5.Consumer protection and confidence in low-risk alternatives should be the primary goal of regulation. A government interested in results rather than simplistic crowd-pleasing measures should sustain a relentless focus on reducing smoking among the 6.4 million adults who already smoke. The fastest way to do this is to increase confidence in switching from high-risk cigarettes to low-risk alternatives to cigarettes, including vapes, pouches, snus, and heated tobacco. This will be achieved by proportionate consumer protection regulation to control chemical, mechanical, thermal and electrical safety risks, ensure responsible marketing and packaging, and communicate both risks and opportunities presented by these products.

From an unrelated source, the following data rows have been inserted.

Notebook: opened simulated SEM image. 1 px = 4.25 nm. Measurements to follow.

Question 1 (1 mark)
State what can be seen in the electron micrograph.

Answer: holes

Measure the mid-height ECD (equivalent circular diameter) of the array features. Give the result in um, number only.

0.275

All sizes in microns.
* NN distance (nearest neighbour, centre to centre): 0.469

6.Align fiscal policy with public health. The UK has systematically raised the price of smoking through excise taxes. This may have had some success in reducing smoking. However, for those who continue to smoke, the tax is financially painful and highly regressive and takes a significant bite out of the household budget of the poorest people. We believe there is an ethical obligation to promote safer and cheaper alternatives to smoking as a flanking measure to such an aggressive policy on cigarette taxation. In addition, we can see no case for the vaping products levy, which is essentially a harsh tax on quitting smoking and will drive users to illicit markets in vapes or tobacco. [See: NNA response to the Vaping Products Duty].

In his acceptance speech outside Downing Street, Sir Keir Starmer said:

“You have given us a clear mandate and we will use it to deliver change, to restore service and respect to politics, end the era of noisy performance, tread more lightly on your lives and unite our country.” (Guardian).

Smokers and vapers would like the government to tread more lightly on their lives. They want to see public health policy work by consent rather than coercion and for the government to be a respectful enabler, not a hectoring prohibitionist. A policy encouraging smokers to make their own choices to switch to safer products is respectful, ethical and pragmatic – and far more likely to work.

We would very much welcome a meeting to discuss your views on the opportunities and risks of tobacco harm reduction and our thoughts on what could be done by the new government. We are copying this letter to Andrew Gwynne and Sir Keir Starmer.